Today we honor those who have blessed our country with their service. Some have made the ultimate sacrifice, but all have placed themselves second, after country. The military life is inherently one of discipline and self denial. Some see horrors, and some simply apply themselves to the grinding needs of a massive nation, flawed but majestic. We thank them all.
I have a special veteran in my life, and today I will indulge my love and respect for him by posting his pictures- some from his World War II duty, and some from his life thereafter. He was a 19 year old kid when he took to the skies and learned to navigate a B-17. It took him 50 years before he spoke of his service with any detail.

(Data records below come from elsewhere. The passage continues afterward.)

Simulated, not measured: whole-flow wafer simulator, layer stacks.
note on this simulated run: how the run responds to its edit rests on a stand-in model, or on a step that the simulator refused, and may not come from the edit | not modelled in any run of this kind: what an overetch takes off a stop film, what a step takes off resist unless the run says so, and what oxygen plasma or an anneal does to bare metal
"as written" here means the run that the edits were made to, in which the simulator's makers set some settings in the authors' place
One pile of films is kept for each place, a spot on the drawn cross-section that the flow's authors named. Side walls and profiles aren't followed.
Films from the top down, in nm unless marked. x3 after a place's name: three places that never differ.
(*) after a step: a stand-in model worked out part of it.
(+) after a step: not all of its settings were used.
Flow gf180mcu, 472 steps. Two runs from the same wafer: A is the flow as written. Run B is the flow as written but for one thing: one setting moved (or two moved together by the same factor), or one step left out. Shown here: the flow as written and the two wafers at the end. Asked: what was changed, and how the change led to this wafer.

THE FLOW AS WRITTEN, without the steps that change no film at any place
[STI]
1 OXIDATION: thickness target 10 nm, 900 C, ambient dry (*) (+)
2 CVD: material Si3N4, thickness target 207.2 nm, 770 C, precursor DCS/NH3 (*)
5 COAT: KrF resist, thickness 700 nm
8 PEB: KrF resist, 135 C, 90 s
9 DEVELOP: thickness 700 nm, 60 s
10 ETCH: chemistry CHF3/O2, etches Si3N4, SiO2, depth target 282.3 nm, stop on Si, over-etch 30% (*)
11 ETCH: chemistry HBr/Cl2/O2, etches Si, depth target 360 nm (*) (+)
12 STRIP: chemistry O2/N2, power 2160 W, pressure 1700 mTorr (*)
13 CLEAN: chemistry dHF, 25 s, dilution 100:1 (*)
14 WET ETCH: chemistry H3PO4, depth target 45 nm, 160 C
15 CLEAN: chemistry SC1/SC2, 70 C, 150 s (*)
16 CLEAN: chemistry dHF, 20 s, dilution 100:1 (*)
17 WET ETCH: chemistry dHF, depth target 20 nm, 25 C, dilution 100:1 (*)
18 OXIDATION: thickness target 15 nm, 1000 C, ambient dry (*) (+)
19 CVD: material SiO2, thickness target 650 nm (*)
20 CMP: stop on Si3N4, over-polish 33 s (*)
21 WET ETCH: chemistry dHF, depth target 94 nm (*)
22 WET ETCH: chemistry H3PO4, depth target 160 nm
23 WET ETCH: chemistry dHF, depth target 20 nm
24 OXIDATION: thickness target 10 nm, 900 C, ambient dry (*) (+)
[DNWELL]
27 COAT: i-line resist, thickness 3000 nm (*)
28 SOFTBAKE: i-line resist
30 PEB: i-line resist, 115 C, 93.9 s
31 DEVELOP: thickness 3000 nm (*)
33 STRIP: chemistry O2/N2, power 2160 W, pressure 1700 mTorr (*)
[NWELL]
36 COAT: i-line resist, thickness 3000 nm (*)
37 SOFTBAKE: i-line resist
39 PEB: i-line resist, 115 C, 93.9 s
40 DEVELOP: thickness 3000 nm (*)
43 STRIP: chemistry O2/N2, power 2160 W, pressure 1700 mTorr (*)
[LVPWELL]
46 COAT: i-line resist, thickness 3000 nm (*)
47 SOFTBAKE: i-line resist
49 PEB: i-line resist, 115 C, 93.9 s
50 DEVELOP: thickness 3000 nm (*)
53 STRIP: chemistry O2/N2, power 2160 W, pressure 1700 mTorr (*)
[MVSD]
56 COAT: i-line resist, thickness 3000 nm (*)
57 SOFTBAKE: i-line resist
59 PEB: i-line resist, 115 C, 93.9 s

I was a confrontational kid, and I used to rant about Vietnam, and Nixon, and a bunch of other things in my youth. How Dad must have blanched when I said harsh things about the country he served when he was young. He did not engage about Vietnam, he simply stated that if he ever saw me in an anti-war demonstration on campus, via TV or the papers, he would figure I was not devoting time to my studies, and he would stop sending tuition. Enough said.
As he grew older, he was a little more forthcoming about the rigors of day flights over Germany. He wintered in Pompano Beach, and every year the B-17s would fly in for tours. He was so proud to show us the cramped quarters they shared, the lack of insulation, the gaping chute of a bomb bay that men had to drop their bombs from. The turret and the tail were tiny spaces; he was glad that his 6 feet of height kept him from ever inhabiting that space. He wanted to be a pilot, but was too young to be trained in time for action. He settled for navigator, and flew through the training, anxious to "end the war". He said the worst thing he ever saw was a panic stricken soldier jump out of the bomb bay, thinking that flak had penetrated the aircraft. The area was so small that the airmen often slipped off their chutes. They limped back to England banged up, and one man short.
A few years ago, Dad was able to take an Honor Flight to visit the WWII Memorial, and among his possessions at death were dozens of photographs from that day. Most of them had his finger over the lens, but I am adding a few here, because it was such a gift for him, to see his service recognized so grandly in our Capitol. He lived his life facing forward, but for this special day, he was proud to look back.
He met Senator Dole that day, as the Senator was kind enough to greet the Honor Flight participants. Dad was touched by this gesture. The week before he died, he read Dole's autobiography, One Soldier's Story.
True to form, he then recited passages from memory, ameliorating any urgency for us to read it. My sister Jenny plowed through it on her visit with him, and her last talks with him were about the days of his service. He was at peace with his life, and it was a bonus that he was allowed to participate in the securing of freedom in the world.
All military personnel- in the Coast Guard, National Guard, Army, Navy and Air Force- forsake control of their lives to be part of a larger world order. Today we thank them. Forever we thank them.